Twitter Plot Summary: A crack DEA team are bumped off one by one after they steal $10 million from a drug cartel.
Five Point Summary:
1. Arnie rocking a funky haircut.
2. Big explosion! Then… lots of not much.
3. They’re getting dead. Or something.
4. More of them getting dead.
5. Ahh, there’s a sting in the tail.
There are two aspects to Sabotage’s plot. The first has that old school 80s action movie vibe, which occasionally rears its head amid a flurry of gunfire and well structured action sequences. The other side of the story is more ponderous, a slow burning thriller as Arnold’s grizzled veteran commander John “Breacher” Wharton, with the assistance of Olivia Williams’ agent Caroline, tries to work out who is killing off members of his team. They are part of a DEA task force who don’t quite play by the rules – they kick things off by stealing $10 million from a cartel, after all.
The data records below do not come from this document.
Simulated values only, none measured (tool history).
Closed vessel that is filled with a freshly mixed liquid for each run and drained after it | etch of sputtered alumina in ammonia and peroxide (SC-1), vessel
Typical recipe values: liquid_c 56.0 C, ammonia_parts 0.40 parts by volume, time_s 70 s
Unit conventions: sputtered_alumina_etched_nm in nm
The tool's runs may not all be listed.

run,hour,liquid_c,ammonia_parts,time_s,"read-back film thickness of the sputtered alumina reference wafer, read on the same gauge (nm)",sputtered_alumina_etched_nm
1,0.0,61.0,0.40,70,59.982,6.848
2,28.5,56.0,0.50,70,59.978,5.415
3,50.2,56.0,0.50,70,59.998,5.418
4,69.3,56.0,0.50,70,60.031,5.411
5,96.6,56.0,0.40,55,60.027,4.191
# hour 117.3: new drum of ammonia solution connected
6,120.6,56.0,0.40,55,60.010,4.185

These two disparate styles often act entirely at odds with one another, creating a disjointed film punctuated by brief moments of action. If it had made efforts to be one or the other then the final result would have been much better. When the action sequences kick off they’re rather good indeed, blood splattering everywhere and lots of people, in the words of Terrence Howard’s Sugar, getting dead. Between those moments are what is on face value a well structured thriller, but to combine it with the big action beats in this way doesn’t work at all.
The fact that the team are being bumped off one by one isn’t so much of a problem, it’s that we don’t get any chance to know the characters in any depth before that starts happening. The best defined relationship is between Sam Worthington’s “Monster” and his on-screen wife Lizzy Murray played by Mireille Enos, but that’s only because they’re married. If that hadn’t been a defined relationship then they would be as equally two dimensional as the rest of them.
Olivia Williams is strong in her role (as she is in everything else) but is wasted in this film – she needs something with more consistency to get her teeth into. The rest of Breacher’s DEA team are as you would expect, competent but nothing spectacular. There will be a few faces you recognise from other things, Sam Worthington and Terrence Howard most notably, but there’s also Josh Holloway in a token “he hasn’t done much since Lost ended” appearance, and Max Martini who some will recognise from Pacific Rim. Mireille Enos meanwhile shows up as the obligatory tough female member of the team, and has a surprisingly solid story arc throughout.
On a more positive note, the antihero Arnold is something we’ve not seen him do before, and roles similar to Breacher are perhaps the best type of character he can play at this point in his career. Furthermore, Breacher is damaged goods following what recently happened to his family, and whilst Arnold doesn’t have that much depth, he manages to carry the emotional weight of this incident without too much concern. Arnold looks like he’s having a bit of fun at least, even if the material he’s given is perhaps not quite on par with his action roles of years gone by. And that’s perhaps the biggest problem with Sabotage: the ideas are there but it falls slightly short of where it was aiming for. A worthy effort, but ultimately it misses the mark.